1905 Salad and Cuban sandwich before a Delta flight
In the Main Terminal’s Airside E, Columbia Café brings the century-old Ybor City Columbia Restaurant into the airport, right by Delta, Frontier, and Air Canada gates. This is a sit-down, post-security spot at E where you can get real Spanish-Cuban plates and mojitos instead of generic bar food.
Menus run classic: the 1905 Salad, pressed Cuban sandwich, black bean soup, and sangria are the headliners, with a 1905-and-Cuban combo that regulars talk about constantly. Expect $$ pricing that runs higher than the downtown Columbia for slightly smaller portions, but still reasonable for a proper plate inside TPA.
They serve breakfast, lunch, and dinner according to multiple reviews, so you can get a hot meal even on an early Delta departure from Airside E. Exact hours shift with flight banks, but if you’re around evening push (17:00–20:00), assume the kitchen is going and the bar is full.
Service pace is the trade-off. When several E-gates are boarding at once, waits can stretch 20–30 minutes for a table and another 20 for food. A TripAdvisor regular calls this their “default dinner” when flying out of E, but only when they build in extra time ahead of a 2–3 hour flight block.
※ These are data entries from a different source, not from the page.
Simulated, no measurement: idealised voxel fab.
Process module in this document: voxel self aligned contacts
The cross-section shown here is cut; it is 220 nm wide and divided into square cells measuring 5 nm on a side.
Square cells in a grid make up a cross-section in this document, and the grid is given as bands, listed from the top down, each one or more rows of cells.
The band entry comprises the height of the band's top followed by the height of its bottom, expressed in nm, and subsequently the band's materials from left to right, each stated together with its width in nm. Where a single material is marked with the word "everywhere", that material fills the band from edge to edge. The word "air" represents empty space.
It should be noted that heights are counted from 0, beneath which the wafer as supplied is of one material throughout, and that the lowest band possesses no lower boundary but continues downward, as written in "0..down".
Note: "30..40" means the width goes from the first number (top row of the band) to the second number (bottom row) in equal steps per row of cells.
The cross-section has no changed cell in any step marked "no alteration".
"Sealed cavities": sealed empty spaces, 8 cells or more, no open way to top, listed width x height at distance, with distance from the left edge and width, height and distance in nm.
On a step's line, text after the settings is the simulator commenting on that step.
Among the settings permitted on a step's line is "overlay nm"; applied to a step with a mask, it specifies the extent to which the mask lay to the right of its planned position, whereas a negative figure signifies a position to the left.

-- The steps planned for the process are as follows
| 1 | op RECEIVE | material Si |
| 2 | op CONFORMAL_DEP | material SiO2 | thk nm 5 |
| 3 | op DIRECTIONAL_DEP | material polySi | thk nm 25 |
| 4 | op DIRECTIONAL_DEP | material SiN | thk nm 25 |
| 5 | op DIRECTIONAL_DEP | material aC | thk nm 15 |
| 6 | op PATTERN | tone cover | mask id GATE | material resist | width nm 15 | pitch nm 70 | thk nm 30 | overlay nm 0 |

Seating splits between a small bar and perimeter tables open to terminal noise. A few diners complain that the outer tables feel exposed to announcements and rolling bags from the nearby E-gates, so it’s less relaxed than the original Ybor dining rooms on 7th Avenue.
What regulars do: they show up an hour earlier than normal for Delta flights, grab a bar stool if one of the 8–10 seats is free, and run the 1905 Salad + Cuban + sangria play. Practical tip: if your boarding time is under 45 minutes away, skip a full sit-down and order the Cuban sandwich to go instead.